Down the Bay Race: Renewed interest in Chesapeake Bay classic
Published on March 26th, 2014
Greg Alden called it “the ride of a lifetime, an epic trip and the most fun I’ve ever had on a sailboat.” The Arnold (MD) skipper was referring to the 2013 Down the Bay Race for the Virginia Cruising Cup, hosted by the Hampton Yacht Club with support from the Storm Trysail Club.
Alden and his crew aboard the TP52 Irie took advantage of absolutely perfect conditions to shatter the record for the historic overnight race, which began way back in 1934. Powered by 20-30 knot northwesterly winds, Irie completed the 120-nautical mile course in 7 hours, 2 minutes and 32 seconds. That blew away the previous mark of 11 hours, 9 minutes that had been established in 1974 by Running Tide, the Sparkman & Stephens 60-footer owned by Al Van Metre.
“I have a feeling that record is going to stand for a long time. It’s not often that you can sail on a reach in winds that strong for 120 miles,” said Alden, whose high-tech racing machine sailed under asymmetrical spinnaker from the start off Annapolis to the finish off Norfolk and recorded an average speed of 17 knots.
Alden has since sold the TP52 in order to focus on his responsibilities as president of a technology company based in Boston, but will always have fond memories of the Down the Bay Race, calling the record-setting performance the highlight of his sailboat racing career.
“It’s an honor to hold that record because I think it’s the greatest race on the Chesapeake Bay,” Alden said. “The Hampton Yacht Club does a wonderful job and the race itself is very challenging. It’s the longest, overnight distance race on the bay so that speaks for itself.”
The Virginia Cruising Cup Race was held annually from 1934 through 1999 except for during the World War II years (1942-45) and built a sterling reputation among sailors all over the Chesapeake Bay. Known to lower Chesapeake sailors as “Down the Bay” and to upper Chesapeake sailors as “The Hampton Race,” the event drew between 130-150 boats at its peak.
After a 10-year hiatus, the venerable event was revived in 2009 and has increased in participation every year since. Organizers with Hampton Yacht Club were encouraged that last year’s race attracted 31 boats in five classes. A key element of increasing interest in the Down the Bay Race involves moving it from mid-summer to late spring to enhance the chances of strong breeze while also serving as a feeder for Southern Bay Race Week, being hosted May 30 through June 1 by Hampton Yacht Club.
“We’re thrilled the race has come back so strongly and we’re even more pleased that sailors wanted it back,” said David McConaughy, regatta chairman for Hampton Yacht Club.
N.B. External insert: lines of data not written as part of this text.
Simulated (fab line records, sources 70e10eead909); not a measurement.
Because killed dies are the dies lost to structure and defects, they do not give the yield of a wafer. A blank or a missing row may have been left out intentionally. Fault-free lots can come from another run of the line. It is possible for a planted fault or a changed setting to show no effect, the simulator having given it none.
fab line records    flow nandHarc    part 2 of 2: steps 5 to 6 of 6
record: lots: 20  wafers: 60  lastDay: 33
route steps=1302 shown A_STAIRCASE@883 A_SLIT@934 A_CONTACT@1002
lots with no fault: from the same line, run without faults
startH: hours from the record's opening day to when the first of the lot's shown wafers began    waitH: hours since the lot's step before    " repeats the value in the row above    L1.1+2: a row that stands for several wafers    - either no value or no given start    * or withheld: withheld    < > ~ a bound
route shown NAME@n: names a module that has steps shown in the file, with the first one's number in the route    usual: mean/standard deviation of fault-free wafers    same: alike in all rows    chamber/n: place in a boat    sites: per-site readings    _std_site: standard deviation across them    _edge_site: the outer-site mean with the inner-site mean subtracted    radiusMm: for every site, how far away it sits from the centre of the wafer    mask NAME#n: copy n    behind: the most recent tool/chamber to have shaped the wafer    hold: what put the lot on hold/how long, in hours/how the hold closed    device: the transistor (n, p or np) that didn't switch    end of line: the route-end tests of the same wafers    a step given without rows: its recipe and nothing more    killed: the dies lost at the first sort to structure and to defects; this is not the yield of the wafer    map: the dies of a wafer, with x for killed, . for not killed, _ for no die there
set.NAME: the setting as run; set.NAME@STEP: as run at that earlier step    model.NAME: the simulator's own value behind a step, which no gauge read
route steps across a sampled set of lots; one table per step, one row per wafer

Entries are currently being accepted for the 65th edition of the Down the Bay Race for the Virginia Cruising Cup, which begins May 23 near Thomas Point Light off Annapolis. The course takes the fleet past such landmarks of the Chesapeake Bay as Cove Point, Cedar Point, Point No Point, Point Lookout, Smith Point Light, Windmill Point, Stingray Point, Wolf Trap Light and Thimble Shoals before finishing at Old Point Comfort off Norfolk.
“There is so much history and tradition involved with this race. All the old-timers at our club have story after story of getting together with families and friends for the Down the Bay Race,” McConaughy said. “It is an event that every sailor in Hampton has on their bucket list. It is a romantic, challenging race that has become an annual pilgrimage and leads to the formation of friendship bonds that last a lifetime.”
In the early days, Hampton Yacht Club partnered with the Gibson Island Yacht Squadron to run the race. For the majority of the Virginia Cruising Cup’s heyday, Annapolis Yacht Club handled the starting duties. Upon deciding to reestablish the Down the Bay Race, officials with Hampton Yacht Club were thrilled to have the Storm Trysail Club-Chesapeake Station step up to oversee the starting sequence.
“The Virginia Cruising Cup certainly is a Chesapeake Bay Classic and we were honored to play a part in bringing it back,” said Dick Neville, who will serve as principal race officer for the start. “It’s a proper overnight race as the distance requires crews to set up watches. It’s a full-on day of sailing that provides a true test of seamanship and skill for skippers and crews.”
Once again this year, Storm Trysail Club-Chesapeake Station will host a welcome party for skippers and crews on Thursday, May 22 at Severn Sailing Association. As always, Hampton Yacht Club will conduct a spectacular post-race party and awards ceremony on Saturday, May 24.